By Norman Carlson, Chautauqua County Historian
The Chautauqua County government holds an enormous quantity of records of interest to genealogical researchers. Genealogical researchers can approach these from a very large number of directions. The best available listings or inventories are the ones done in 1938 at www.newyorkfamilyhistory.org and a comparable survey done in 1998 (A Guide to the Archival Records of the Chautauqua County Clerk 1998). The 1938 inventory is longer and more extensive, but many of the locations are no longer valid. The County Historian has a modest but very helpful number of records in his office, but by far most of the records are under the care of the County Clerk and it is these, or some of these, which are listed in the inventories.

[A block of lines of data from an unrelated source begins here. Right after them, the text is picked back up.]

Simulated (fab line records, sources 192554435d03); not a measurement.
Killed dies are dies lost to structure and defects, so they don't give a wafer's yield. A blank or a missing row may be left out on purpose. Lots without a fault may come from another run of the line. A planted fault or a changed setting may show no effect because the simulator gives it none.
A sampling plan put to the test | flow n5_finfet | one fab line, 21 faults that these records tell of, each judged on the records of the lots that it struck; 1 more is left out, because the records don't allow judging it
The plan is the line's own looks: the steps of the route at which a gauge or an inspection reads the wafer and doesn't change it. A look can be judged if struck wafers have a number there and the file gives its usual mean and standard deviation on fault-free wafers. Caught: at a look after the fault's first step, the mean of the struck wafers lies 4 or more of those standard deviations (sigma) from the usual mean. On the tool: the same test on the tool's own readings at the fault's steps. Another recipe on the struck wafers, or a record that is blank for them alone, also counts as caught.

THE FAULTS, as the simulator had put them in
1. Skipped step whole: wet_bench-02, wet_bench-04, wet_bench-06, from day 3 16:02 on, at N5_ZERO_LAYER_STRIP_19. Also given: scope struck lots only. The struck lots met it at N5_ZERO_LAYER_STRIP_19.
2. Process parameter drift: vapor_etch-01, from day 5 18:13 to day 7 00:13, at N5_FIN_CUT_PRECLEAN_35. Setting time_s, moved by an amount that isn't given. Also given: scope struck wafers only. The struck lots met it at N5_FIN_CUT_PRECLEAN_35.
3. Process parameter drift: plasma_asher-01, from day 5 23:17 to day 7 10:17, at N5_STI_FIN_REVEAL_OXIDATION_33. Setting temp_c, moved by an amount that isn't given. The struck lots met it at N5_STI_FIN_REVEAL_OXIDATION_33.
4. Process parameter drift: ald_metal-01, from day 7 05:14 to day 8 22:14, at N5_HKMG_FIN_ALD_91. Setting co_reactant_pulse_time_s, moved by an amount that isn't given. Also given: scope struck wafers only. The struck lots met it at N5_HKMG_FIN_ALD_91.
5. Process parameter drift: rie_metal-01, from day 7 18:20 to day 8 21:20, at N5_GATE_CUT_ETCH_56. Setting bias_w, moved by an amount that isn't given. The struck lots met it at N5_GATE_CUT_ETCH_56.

Many beginning genealogists do not realize that a vast number of Chautauqua County Clerk records, up to 1984, are available free and available on a home computer on Familysearch digitized from microfilm, some indexed but some not. Documents not indexed, as well as those that are indexed, can be viewed as images. Familysearch is set up to search for names, not so much to search for documents. They can be hard to find. Land records, for example can be found at www.familysearch.org
My job includes helping genealogical researchers do research in Chautauqua County records. That includes primarily records created by county government and held here at the courthouse. However, I also try to help researchers with any form of local research including records available on-line and in print anywhere in the county. The two on-line behemoths of genealogical records and research for Chautauqua County, as for most of the world, are Familysearch and Ancestry. Familysearch is free and universally available and it is the one that holds county records. However. Every serious researcher is also going to need material found on Ancestry. Ancestry is a subscription service. It requires your credit card number and it takes the subscription money directly from your bank account. You can sign up for a 14 day free trial, but you will have to give your credit card number and overtly cancel before the trial runs out if you want to avoid an automatic paid six month follow up subscription followed by additional automatic subscriptions and withdrawals. It is possible to use part of Ancestry’s services and access part of their data holdings with a permanent free account but it is very difficult to find the screen where you create an account and very difficult to avoid slipping into the 14 day free trial for the full or regular paid Ancestry. Use this site: support.ancestry.com. Also see this page.
Residents of New York State have another option for free use of Ancestry which is useful for doing research in New York records. This video www.archives.nysed.gov tells you how to establish a free Ancestry New York account.
Another much better known means of free use of Ancestry is through Ancestry Library Edition. This is available for use only in participating libraries, of which there are many in the county. It does not allow you to build your personal family tree on the service but does provide most of the same data sources and search abilities as a regular paid Ancestry account.